Industry laments high forex costs

HARARE - The Confederation of Zimbabwe Industries (CZI) says the manufacturing sector’s cost of accessing foreign currency increased significantly in 2018.

This comes as the country’s intensifying foreign currency shortage has threatened the viability of businesses with manufacturers reportedly turning to the parallel market for supply of the elusive green back.

“As much as 73 percent of manufactures said they experienced an increase in the cost premium of accessing foreign currency of more than 20 percent,” CZI chief economist Tafadzwa Bandama,  said while making a presentation at the launch of the CZI State of The Manufacturing Sector Survey for the period September 2017 to August 2018, in Harare last week.

The confederation said if “there is no drastic change in policy direction, foreign currency shortages will persist and the 1:1 exchange rate is affecting availability of foreign currency”.

Bandama said low levels of capacity utilisation which have been prevailing in the country, mean companies are eating into capital.

“Capacity utilisation will decline because there is no foreign currency to import raw materials,” Bandama said.

The confederation suggests that “value addition and beneficiation should be encouraged and supported in order to boost the value”.

Bandama said the survey found that manufacturers believe that government should “liberalise the foreign exchange market in order to minimise foreign exchange transactions on the parallel market”.

“Companies highlighted the need for transparency in foreign currency allocation by the Reserve Bank of Zimbabwe,” she said.

She said imports should be reduced by limiting the importation of non-essential commodities to reduce the demand for scarce foreign exchange resources.

“There is need for a foreign exchange trading platform so that foreign currency is traded at a fair value. This will enable product availability, price stability and business viability,” Bandama added.

Meanwhile, capacity utilisation rose by 3,1 percent from 45,1 to 48,2 percent during the period under review.

“In August, some companies were operating at very high capacity utilisation levels which were above 80 percent. 

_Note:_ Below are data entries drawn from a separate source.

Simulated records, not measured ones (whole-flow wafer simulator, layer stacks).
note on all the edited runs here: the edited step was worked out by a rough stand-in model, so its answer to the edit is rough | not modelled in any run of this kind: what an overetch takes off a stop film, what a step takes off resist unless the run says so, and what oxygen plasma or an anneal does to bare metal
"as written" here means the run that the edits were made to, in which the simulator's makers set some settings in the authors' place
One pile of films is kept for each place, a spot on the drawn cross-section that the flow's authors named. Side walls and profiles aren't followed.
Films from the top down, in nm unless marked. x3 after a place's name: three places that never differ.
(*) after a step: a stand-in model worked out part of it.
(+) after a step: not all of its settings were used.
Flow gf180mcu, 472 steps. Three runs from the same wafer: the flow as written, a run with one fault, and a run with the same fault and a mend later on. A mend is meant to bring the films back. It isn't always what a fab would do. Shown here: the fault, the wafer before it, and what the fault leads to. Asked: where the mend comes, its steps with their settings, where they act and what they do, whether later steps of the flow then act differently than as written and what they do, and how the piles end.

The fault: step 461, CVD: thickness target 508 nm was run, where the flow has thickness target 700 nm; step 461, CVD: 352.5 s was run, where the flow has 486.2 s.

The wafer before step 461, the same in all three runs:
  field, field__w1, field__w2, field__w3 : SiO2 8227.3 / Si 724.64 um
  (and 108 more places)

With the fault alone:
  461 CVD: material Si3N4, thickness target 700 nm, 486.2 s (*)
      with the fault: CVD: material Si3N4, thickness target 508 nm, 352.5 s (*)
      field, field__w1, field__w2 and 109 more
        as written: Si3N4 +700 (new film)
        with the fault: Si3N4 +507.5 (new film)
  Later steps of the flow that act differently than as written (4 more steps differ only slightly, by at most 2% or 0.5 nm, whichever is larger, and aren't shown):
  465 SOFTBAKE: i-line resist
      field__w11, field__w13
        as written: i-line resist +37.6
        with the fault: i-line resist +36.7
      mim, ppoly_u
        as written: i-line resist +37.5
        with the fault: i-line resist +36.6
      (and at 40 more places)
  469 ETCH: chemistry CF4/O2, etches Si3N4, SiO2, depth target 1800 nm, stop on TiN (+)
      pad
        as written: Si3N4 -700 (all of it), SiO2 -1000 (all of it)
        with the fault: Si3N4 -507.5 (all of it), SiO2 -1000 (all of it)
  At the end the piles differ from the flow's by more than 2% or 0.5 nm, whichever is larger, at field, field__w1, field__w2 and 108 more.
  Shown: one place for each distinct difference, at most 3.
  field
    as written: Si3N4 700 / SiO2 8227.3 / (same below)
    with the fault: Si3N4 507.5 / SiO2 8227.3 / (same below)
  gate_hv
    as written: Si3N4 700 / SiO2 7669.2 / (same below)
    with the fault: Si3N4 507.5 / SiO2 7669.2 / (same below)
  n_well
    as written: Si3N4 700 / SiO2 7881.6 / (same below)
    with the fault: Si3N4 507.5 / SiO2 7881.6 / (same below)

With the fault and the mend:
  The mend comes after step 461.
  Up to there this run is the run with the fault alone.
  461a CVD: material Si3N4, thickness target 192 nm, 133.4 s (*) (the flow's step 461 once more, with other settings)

“Capacity utilisation rose on account of import substitution and export promotion policies that were implemented starting from 2016,” Bandama said.

Compared to August 2018, capacity utilisation in November 2018, however, declined by 6,2 percent to 42 percent.

“The decline in capacity utilisation was mainly a result of policy inconsistencies, such as the suspension of SI 122, as well as shortages of foreign currency,” said Bandama.